Thinking about the upcoming cover, I started playing around in Photoshop to create a mock cover to run by the folks at the magazine to make sure what I envisioned was in line with what they envisioned. This is what I came up with, using an image I took while touring the location for the shoot and adding a stock image of a model reclining on a couch.

The mock cover I created
Below is the original iPhone shot I took of the wooded scene. While scouting the property, I found several sites that I thought would be great locations for the shoot but this particular one really caught my eye - two large oak trees intermingled with magnolia tree branches that looked like huge vines. I had been told during the planning process that there was a moss covered couch available for the shoot and that we could use it as a prop. In my mind, I could picture how perfect the couch would fit in the foreground of this scene, making it the perfect setting.


A few days before I toured the property, I was sent a stock image by the person I will be shooting - a model reclining on a couch - a pose that she really liked. 


Cutting the model out of the stock image, I dropped her into my iPhone shot of the site and went to work in Photoshop to add mist, fog and haze. Here's how I did it.



The first step was to process the iPhone shot in terms of exposure, bringing out the shadows and highlights using the Camera Raw filter in Photoshop CC.


Step 2 was cutting the model out of the background and doing some color correcting. The original image was sepia toned and while I knew I could never get it to have the correct color, I at least wanted it to blend with the woods better than if it was sepia toned. This is what the cutout looked like after I dropped it into the new background.


Now it was time to add some atmosphere and mood to the composite, i.e. fog, haze and sunbeams. If you take a close look at the cutout of the model, you can see that I purposely left some white haze around her head when I cut her out of the background. This was done using the Refine Edge feature of the Selection Tool, adding some feathering to the cutout and then brushing out the feathering in areas other than around her head.

Step 3 was to add a haze to the woods. Here's how I did it as described in the captions to the images below. As a caveat, I'm assuming you're familiar with Photoshop Tools/Palettes and their various features. If not, you will have to familiarize yourself with them before going forward.

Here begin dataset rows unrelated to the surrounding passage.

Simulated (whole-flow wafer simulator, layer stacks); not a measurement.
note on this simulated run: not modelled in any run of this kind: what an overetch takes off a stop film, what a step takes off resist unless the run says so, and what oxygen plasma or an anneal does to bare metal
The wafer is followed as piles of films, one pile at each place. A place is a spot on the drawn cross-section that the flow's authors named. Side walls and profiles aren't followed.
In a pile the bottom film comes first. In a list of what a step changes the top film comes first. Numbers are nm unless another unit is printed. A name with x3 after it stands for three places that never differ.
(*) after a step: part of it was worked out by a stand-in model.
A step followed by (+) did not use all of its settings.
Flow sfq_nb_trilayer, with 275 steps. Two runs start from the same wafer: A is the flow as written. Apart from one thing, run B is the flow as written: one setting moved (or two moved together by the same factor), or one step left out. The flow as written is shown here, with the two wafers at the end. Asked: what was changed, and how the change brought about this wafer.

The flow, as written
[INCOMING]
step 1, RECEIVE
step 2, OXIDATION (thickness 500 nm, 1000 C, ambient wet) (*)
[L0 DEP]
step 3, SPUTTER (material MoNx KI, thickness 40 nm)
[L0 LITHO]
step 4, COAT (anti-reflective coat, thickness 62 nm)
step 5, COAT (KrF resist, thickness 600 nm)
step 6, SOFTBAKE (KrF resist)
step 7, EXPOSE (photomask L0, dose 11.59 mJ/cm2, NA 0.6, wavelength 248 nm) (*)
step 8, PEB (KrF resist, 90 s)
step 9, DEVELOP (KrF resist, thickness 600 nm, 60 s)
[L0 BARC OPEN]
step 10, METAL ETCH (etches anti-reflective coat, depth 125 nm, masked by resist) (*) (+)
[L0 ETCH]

Create an adjustment layer in the image
Select Hue/Saturation
Reduce the Saturation to -100
Push the Lightness to +100 
Click on the Gradient Tool and make sure you're using the Linear Gradient feature (first box on the left at the top)
Make sure you are using the Black/White gradient feature (3rd from left)
Move your cursor under the center of the image, right click and move the cursor straight up to just beyond the top of the image. This will create what looks like a thin black line in the center of the image. Release the mouse button.
When you release the mouse button, this is what you'll see….instant, gradual haze. Adjust the layer opacity to taste.
In the image below, I've reduced the opacity of the haze adjustment layer to 65% and brought the model back in to the image to show you how nicely the fake haze is beginning to blend in with the white feathered haze I left around her head when I did her cutout.


OK, Step 4 - creating ground fog around the model and the couch so she will look a little more natural in the setting.

Create a New Layer in the background image (use the Create New Layer icon in the Layers palette or go to the top of the PS Menu, click on"Layer", then "New", then "Layer", then "OK". 
Click on "Filter" and from the drop down menu select "Render" and then "Clouds"
Don't freak out when you see what you get, but this is what it will look like at first
Click on "Edit" in the PS Menu and select "Free Transform" Change the width to 600% from 100%. Looks a lot better, huh?
Using the cursor at the top, click on the little box and move the top line down and reduce the clouds by about 2/3 of the image size. Adjust the Opacity to taste and brush out any areas you don't want. In my image, I brushed out some areas around the model's face and body with a large brush set to an opacity of 10% and a hardness of "0".
After I finished with the cloud layer, I created three more of these layers and blended them in to the first layer with different opacity settings so as to have the fog dissipate from the front of the image towards the back of the image while also selectively brushing out portions here and there (Below).


Step 5 was to add beams of light originating at the top left of the image and cascading down onto the model as if sunbeams were peering through the trees and falling onto her. This was probably the simplest step in the entire process but I think it's what really makes the image pop. Ordinarily, it would have been an excruciating Photoshop process but thanks to UK photographer Gavin Hoey, you won't believe how easy it is to do it.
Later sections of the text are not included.